Software
I am actively involved in open-source (scientific) software development. Most projects can be found on my GitHub page.
Software in Production
Here are software applications used by at least hundreds of users for their research.
xESMF: Universal Regridder for Geospatial Data (link)
Regridding is one of the most important needs in Atmospheric and Climate Data Analysis. xESMF combines the battle-tested ESMF and modern scientific Python stacks like Xarray and Dask to provide fast and easy-to-use regridding functionalities. I am also interested in how it can be integrated with the Pangeo big-data stack.
GEOS-Chem: Global Model of Atmospheric Chemistry and Composition (link)
GEOS-Chem is a numerical model for atmospheric composition, supported by NASA and managed at Harvard. It is used by hundreds of groups worldwide and has been developed over 20+ years. My major contributions include: (1) Porting the original OpenMP-only code to MPI for multi-node parallelization. Unlike writing MPI code from scratch, refactoring an existing giant code base (~1 million lines of source code) imposes unique software engineering challenges. The new code uses the ESMF software framework on top of the original code, to minimize the changes to the original code base. (2) Bringing the model to the Amazon Web Services (AWS) cloud, including a cloud-HPC environment with ~1000 CPU cores.
Software in Prototype
They are typically for class projects or just for fun. They can be useful prototypes for building more serious software applications.

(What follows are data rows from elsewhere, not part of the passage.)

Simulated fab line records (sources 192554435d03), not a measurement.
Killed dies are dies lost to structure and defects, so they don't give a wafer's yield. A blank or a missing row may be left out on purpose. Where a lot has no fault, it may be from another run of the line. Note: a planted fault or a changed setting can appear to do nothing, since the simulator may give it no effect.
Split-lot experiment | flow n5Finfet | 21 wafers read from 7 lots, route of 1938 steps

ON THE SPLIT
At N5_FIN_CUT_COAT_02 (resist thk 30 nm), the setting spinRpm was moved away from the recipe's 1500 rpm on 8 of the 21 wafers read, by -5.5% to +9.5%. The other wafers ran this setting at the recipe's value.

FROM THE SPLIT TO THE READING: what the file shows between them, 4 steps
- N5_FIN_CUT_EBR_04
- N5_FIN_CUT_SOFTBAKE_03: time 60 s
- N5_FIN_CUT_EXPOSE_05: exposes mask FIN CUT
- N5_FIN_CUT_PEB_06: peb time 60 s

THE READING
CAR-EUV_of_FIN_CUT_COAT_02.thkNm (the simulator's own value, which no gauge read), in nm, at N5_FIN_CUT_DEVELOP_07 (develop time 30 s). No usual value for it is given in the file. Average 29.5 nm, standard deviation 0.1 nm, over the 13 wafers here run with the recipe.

The Cubed-Sphere grid is getting increasingly popular in atmospheric modeling, in part due to its excellent scalability on massively parallel architecture. For example, it is used by NOAA's next generation global weather prediction system. Interestingly, such grid is also used for extending convolutional neural networks to spherical geometries. Unlike the well-known latitude-longitude grid, Cubed-Sphere can be a bit unintuitive at first glance (although it is actually super intuitive!). A good visualization can let people understand the grid geometry quickly without dividing into the math. The code uses Plotly Python API to generate JavaScript that runs in user's browser.
Cubed-Sphere Data Processing (link)
A tiny package to facilitate the processing of cubed-sphere data with Xarray. It implements a fast weighted-binning algorithm for taking zonal mean over curvilinear grids, 10x faster than the reference implementation. It is used in one of my papers.
2D High-order Advection Solver in TensorFlow (link)
No one prevents you from using neural network libraries like TensorFlow & PyTorch for general-purpose scientific computing :) This can be a quick way to make code running on GPU/TPU. The code implements a second-order flux-limited scheme using TensorFlow Eager Execution.
Neural Network ODE Solver (link)
The code implements a very old and simple idea that the solution to an Ordinary Differential Equation (ODE) can be parameterized by a neural network and "solved" by minimizing a loss function. It uses HIPS-autograd to perform automatic differentiation on NumPy functions. (It is NOT about the fancy new paper on Neural ODEs!)
Parallel K-means (link)
K-means is a simple and highly-parallelizable unsupervised clustering algorithm. The code parallelizes K-means by OpenMP, MPI, hybrid OpenMP-MPI, and CUDA C.